The Washington Post says Saudi Arabia's announcement about the death of contributing columnist Jamal Khashoggi is not an explanation at all, but a "coverup."
And the Post is putting even more pressure on President Trump, the U.S. Congress and other countries to hold the Saudis accountable.
"The Saudis cannot be allowed to fabricate a face-saving solution to an atrocity that appears to have been directed by the highest levels of their government," Post publisher and CEO Fred Ryan said.
Saturday's message from Ryan is the latest in a series of strong statements from the paper.
Ever since Khashoggi was reported missing on October 2, the Post has been lobbying for information about his whereabouts and justice for his death in the Saudi consulate in Istanbul.
The paper, which is owned by Amazon CEO Jeff Bezos, has put its full weight behind the Khashoggi case.
It has taken a multi pronged approach: Newsroom reporters have dug for information and filed multiple stories a day while opinion writers have written forceful editorials and columns. And Ryan has issued several statements, communicating on behalf of the paper as a whole.
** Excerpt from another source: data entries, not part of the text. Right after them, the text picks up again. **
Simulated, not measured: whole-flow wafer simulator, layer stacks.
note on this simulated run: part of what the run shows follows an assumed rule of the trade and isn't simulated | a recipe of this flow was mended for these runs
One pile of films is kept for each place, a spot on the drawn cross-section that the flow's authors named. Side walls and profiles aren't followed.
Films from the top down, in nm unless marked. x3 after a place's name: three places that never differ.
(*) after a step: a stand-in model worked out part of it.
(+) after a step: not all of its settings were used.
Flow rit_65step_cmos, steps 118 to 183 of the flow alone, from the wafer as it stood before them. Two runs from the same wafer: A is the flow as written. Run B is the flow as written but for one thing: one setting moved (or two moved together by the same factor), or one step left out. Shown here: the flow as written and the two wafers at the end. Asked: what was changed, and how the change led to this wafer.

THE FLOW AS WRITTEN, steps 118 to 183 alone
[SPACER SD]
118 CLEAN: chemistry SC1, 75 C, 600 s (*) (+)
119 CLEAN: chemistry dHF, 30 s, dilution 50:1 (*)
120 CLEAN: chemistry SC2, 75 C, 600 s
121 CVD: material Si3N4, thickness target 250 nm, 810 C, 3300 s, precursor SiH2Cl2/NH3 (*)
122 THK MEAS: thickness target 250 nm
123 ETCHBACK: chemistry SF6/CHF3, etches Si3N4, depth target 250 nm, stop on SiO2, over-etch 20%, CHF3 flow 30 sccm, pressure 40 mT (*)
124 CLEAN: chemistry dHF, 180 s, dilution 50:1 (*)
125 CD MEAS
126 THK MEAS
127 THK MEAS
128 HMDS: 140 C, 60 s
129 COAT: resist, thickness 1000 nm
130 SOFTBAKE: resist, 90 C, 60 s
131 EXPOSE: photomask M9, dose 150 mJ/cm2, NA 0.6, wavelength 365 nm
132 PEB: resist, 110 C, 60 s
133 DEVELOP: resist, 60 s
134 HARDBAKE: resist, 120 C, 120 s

"President Trump, Congress and leaders of the civilized world should demand to see verifiable evidence" about what happened to Khashoggi, Ryan said Saturday.
After nearly three weeks of saying it had no knowledge of Khashoggi's disappearance, Saudi Arabia on Friday said the journalist had died in an altercation involving more than a dozen Saudi officials at the country's consulate in Istanbul. Those responsible then tried to cover it up, a Saudi statement said. The Saudi announcement -- seemingly timed for Friday evening newscasts in the United States -- has been met by near-universal skepticism.
In a new editorial that was also published on Saturday, the editorial board said "Saudi Arabia and its regime should be treated as outlaws" for evading responsibility and accountability.
"Businesses that withdrew this week from an investment conference in Riyadh should continue to shun contact with the crown prince; Washington lobbyists should refuse to accept more of his cash," the editorial board wrote. "Congress should block all arms sales and deliveries. U.S. relations and cooperation with Saudi Arabia must continue but only after they have been put on a new footing."
The editorial concluded: "The first step in that process is determining the full truth about the Khashoggi murder and holding its likely author — Mohammed bin Salman — fully accountable."
Karen Attiah, who edited Khashoggi's Post columns for the past year, said Friday night that she's "freshly angry all over again."
She responded to the Saudi explanation of Khashoggi's death by calling it "utter bullshit."
Speaking on CNN on Saturday, Attiah said the Trump administration -- by seeming to accept the Saudi explanation is doing "PR work for the Saudi royal family, and it's unacceptable and it sends a chilling message to all journalists, all people who dare to criticize regimes that are authoritarian, that they can be persecuted, and the leader of the free world, the United States, will turn a blind eye."